Beta testing an iPhone app – RunKeeper

RunKeeper

I recently got a chance to be a beta tester for an iPhone application. Specifically it was for an updated version of the RunKeeper Pro application. (iTunes link) This application will track your speed and distance for a particular activity (walking, running, cycling, etc) and then plot your course on a google map for you to look at and share with others (if you like). They even have integration with Twitter so you can tweet your results!

How did I get this chance? Read on for a bit of background before I talk about the experience.

Back around the middle of January, I noticed a tweet by iphoneincanada saying that for one day only the RunKeeper Pro application for the iPhone was free. (As a side note, I read later that the reason it was free for a day had something to do with being able to introduce two versions (free/paid) but allow existing customers access to the ‘Pro’ version for no charge – some shortcoming of the iPhone App Store I think) Anyway, with me being such a fan of free stuff, I decided to download the RunKeeper Pro version for free, just in case I’d ever want to use it. I remember thinking at the time that I couldn’t see myself ‘lugging’ my iPhone with me on runs, it just seemed too bulky. This is kind of funny when you consider I used to drag my Garmin eTrex Legend along with me on some runs just to be able to get a GPS track of the run, but maybe not as funny when you consider I had been using an iPod shuffle on my runs in the not too distant past.

Anyway, the app sat there on my iPhone for quite a while – I didn’t even fire it up to have a look at it. I don’t remember what prompted me, but one day on one of my lunchtime runs I decided to bring my iPhone along and try the application out. We got outside and in view of the sky and I started up the application. It seemed to be taking quite a while to acquire my position so we decided to just start running (it was damn cold that day and standing still waiting for the phone to figure out where I was didn’t seem like a good idea at the time) and once I noticed it had a signal, I’d start the timer. Unfortunately I had turned off my cell radio before the run, thinking that would save battery, without thinking about the fact that the GPS receiver in the iPhone is an A-GPS receiver. D’oh! A short way into the run, after realizing why it wasn’t finding me, I switched the cell radio back on and re-started the RunKeeper application. It found me right away and I stuck the phone in my jacket pocket for the rest of the run. Obviously I didn’t capture my whole run, but I was still able to look at what data was captured and how it was presented. You can have a look here for results from that first run.

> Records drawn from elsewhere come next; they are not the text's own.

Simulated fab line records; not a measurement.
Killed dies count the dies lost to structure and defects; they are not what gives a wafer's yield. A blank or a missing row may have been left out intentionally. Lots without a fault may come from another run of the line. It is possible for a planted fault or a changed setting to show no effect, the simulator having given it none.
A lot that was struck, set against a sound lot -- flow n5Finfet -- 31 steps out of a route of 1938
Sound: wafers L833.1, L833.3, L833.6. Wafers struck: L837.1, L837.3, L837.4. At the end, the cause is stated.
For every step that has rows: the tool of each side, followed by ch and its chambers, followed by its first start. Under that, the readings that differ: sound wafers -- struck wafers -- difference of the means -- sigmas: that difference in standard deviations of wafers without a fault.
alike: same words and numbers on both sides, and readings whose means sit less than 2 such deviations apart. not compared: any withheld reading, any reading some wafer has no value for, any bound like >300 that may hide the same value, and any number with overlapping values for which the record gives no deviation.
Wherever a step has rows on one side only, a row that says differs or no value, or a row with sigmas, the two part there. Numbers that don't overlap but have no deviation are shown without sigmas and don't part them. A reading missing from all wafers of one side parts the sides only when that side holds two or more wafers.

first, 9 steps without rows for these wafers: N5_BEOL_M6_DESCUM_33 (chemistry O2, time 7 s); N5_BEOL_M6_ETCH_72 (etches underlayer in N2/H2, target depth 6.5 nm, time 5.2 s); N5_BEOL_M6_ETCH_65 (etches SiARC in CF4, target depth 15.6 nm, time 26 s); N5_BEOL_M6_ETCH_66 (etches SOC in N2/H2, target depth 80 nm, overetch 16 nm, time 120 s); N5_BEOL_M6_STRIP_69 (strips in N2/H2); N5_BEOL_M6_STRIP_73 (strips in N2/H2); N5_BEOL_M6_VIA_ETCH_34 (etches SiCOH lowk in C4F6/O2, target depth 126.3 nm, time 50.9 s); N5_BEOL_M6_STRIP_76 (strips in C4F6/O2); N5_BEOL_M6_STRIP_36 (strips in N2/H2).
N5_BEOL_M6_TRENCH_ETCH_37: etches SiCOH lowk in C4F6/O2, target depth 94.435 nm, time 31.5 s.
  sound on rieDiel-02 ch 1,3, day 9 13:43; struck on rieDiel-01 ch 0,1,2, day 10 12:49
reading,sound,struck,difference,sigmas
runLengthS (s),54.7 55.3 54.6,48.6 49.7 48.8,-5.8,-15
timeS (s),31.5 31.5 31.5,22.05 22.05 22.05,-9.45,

After a couple more runs, I decided that I had enough user experience that I might have some useful feedback. I sent a message to the RunKeeper twitter account asking how I could supply some feedback to them. I immediately was told that I could send it by email, post in their forums, or even just through twitter. Since I tend to be somewhat long winded (notice the length of this post), I opted to go the email route. I sent off an email to Jason Jacobs, the man behind RunKeeper, giving my feedback. I quickly got an email back thanking me for my feedback and basically telling me that they were either already considering or in the middle of implementing nearly everything I had mentioned. Cool! I considered this reply email as a green light to continue sending feedback to them as I continued to use the application. It was after my second, or perhaps third, email that Jason asked me if I’d like to be a beta tester for the updated version of RunKeeper that they were working on. I jumped at the chance! Not only would I get to try out the new version of the app, but it was added motivation to make sure I was keeping up with my running – something that isn’t always easy in the dead of winter in Canada.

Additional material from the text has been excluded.